Everyone talks about selling excess solar to the electric company to pay for their solar panels, but nobody talks about selling excess flatulence to the gas company to pay for their Brussels Sprouts.
When a billionaire dies, who inherits their senators?
I need a few hundred steps to meet my daily goal. I only hope my wine doesn’t spill.
Cause of death: Trying to draw eyebrows on the neighbor’s cat.
Sure kids are great but have you tried sleep?
“My middle name is War-and-Peace.”
“What?”
“It’s a long story.”
When the devil buys your soul he makes you sign a contract because even though he is pure evil he has an unshakable respect for tort law.
Some girl is stalking me & has been telling ppl I’m her boyfriend. I’m flattered but I prefer to be the psychotic one in the relationship
Every news show is like “are you actually seeing what you’re seeing? We’ll ask an expert and a liar!”
Not to brag, but I remember to take the cap off of a water bottle 75% of the time before taking a drink.
I’v been catfishing my best friend Dave for the last 3 weeks. He’s gunna pay me that $50 he owes me or I’m showing these emails to his wife.
I like men in uniform, but sometimes it’s hard to flirt when they’re handcuffing me for menacing or rescuing me from another kitchen fire.
My dog’s the one that’s getting chonky, so why do I have to exercise too?

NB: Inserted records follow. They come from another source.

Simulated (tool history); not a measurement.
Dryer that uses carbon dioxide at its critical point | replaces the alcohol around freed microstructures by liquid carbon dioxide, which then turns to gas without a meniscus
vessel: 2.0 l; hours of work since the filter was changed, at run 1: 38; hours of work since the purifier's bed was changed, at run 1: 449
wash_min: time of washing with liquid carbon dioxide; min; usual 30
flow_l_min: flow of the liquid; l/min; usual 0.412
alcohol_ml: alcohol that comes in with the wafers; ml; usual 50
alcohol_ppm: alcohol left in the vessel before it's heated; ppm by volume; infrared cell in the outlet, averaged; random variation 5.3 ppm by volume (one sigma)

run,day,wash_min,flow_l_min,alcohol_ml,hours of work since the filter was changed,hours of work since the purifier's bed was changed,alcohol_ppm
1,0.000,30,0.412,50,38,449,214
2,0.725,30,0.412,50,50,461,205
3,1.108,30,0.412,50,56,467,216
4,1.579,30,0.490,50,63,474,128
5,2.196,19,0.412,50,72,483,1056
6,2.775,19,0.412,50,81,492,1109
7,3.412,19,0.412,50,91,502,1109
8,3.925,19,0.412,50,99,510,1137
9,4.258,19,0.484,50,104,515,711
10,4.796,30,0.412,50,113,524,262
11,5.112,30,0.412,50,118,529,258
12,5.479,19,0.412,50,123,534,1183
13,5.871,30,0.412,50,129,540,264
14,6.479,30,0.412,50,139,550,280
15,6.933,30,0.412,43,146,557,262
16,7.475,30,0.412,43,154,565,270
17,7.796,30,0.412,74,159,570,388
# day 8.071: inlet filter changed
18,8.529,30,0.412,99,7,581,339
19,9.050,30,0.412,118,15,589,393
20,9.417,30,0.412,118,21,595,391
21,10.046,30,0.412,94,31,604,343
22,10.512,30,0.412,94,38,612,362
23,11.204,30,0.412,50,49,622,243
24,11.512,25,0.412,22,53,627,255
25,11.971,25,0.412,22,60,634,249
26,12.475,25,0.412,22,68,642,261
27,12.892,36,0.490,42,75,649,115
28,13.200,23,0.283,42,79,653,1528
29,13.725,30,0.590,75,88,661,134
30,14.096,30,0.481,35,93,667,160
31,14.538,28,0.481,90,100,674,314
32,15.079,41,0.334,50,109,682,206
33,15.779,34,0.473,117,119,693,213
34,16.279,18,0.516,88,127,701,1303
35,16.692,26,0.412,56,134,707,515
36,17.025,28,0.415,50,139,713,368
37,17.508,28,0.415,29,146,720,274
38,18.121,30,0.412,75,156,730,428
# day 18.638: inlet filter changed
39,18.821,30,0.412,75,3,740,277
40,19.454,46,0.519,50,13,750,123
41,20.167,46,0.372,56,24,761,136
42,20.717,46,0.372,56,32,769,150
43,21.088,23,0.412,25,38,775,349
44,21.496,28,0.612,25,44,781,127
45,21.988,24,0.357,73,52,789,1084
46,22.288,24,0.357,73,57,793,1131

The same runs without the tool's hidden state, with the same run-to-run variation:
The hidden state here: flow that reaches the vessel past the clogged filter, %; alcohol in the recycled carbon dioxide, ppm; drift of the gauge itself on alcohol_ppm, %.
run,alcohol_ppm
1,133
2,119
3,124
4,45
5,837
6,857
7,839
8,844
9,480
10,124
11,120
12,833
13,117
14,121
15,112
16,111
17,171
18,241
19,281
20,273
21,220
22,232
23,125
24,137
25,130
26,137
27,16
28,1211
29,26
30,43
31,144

y’all I’m about to get violent cuz wtf
me [after losing a rap battle]: I should have worn a hat
friend: yeah he really locked in on your side pony
I don’t mean to brag but I stopped eating an incredible meal because I was full and didn’t need anymore.
I just went grocery shopping so takeout it is.
*opens Advil*
*takes Advil*
*closes Advil*
*looks at husband*
“Sorry, where are my manners? You want some?”
Apostrophes are important.
“I fed the dog”
“I f’ed the dog”
Learn this simple rule. Your friendship with Sarah McLachlan depends on it.
Has anyone done the math on “a problem shared is a problem halved.”
Just weighed myself. I’d strongly advise against y’all doing that.
America is 5 wars away from receiving a free one.
Why is your kid mad at you today? Mine is mad because I didn’t take him to a restaurant that shut done before he was born.
*points to wrist* this is my Fitbit.
*points to rest of body* this is my fatbit.